At this time, I have no pre-written things, except novels… which I’m not posting those here in their entirety, obviously, so I’ll have to get a few posts written. But that should be fun. I’ll do it when I’m in a writing mood, and they’ll be waiting on me when I need them. 

Problem solved! You’ll get a post a day, only they won’t always be written on that day. You just won’t know it. Which honestly, is a genius idea and makes this goal a lot more achievable. People probably do this all the time. I don’t know why I didn’t think of it before now. 

And I’m realizing, at this moment, as I’m writing this post…. That I wrote and published the post where I announced this whole scheme, this morning, around 1 am. So now, while I’m writing this at four in the afternoon on December 31st, I’m going to have to wait and post it tomorrow, on January 1st… seeing as I already have a post for the 31st, and I don’t want to waste this one on the same day.

Figures. But that’s okay. I’ll finally get to use that nifty publish later option I’ve never bothered with before. 

Anyway, this is my plan. I’m going to do my best to stick to it. Let’s hope I come out on top. We’ll see. Fingers crossed. 

Heather. 

Why Do I Do These Things To Myself?

I’ve been thinking… Yeah, yeah, I know… I probably shouldn’t do that… but I already did it, so here we are.

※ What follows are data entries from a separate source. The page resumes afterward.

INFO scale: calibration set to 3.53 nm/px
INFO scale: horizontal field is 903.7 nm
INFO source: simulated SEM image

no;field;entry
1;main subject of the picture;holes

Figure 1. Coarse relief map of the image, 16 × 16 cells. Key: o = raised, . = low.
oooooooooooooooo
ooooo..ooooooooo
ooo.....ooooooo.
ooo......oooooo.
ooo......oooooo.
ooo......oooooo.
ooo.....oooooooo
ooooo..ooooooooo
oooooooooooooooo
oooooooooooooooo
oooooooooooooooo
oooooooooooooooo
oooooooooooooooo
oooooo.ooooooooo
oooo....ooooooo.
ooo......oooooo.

I don’t believe in New Year’s resolutions. I think if you’re going to start something, you should start immediately. Don’t wait. Start today. Thing is… if I start something today… It’s the 31st of December… so technically I’m starting something that rings in the new year.

Does that make it a new year’s resolution? Maybe. But given that I’m starting on December 31st… I’m giving myself a pass. This isn’t a resolution; it’s a commitment that begins today. (Please don’t point out the definition of either of those words, nor synonyms. No need to state the obvious. Please let me pretend. 😉 )

Anyway, that leads me to this….

I plan, fingers crossed, to write one blog post a day in 2020.

Now I know you’re probably thinking, yeah right. (Deep down inside, I’m thinking the same thing. Don’t feel bad.)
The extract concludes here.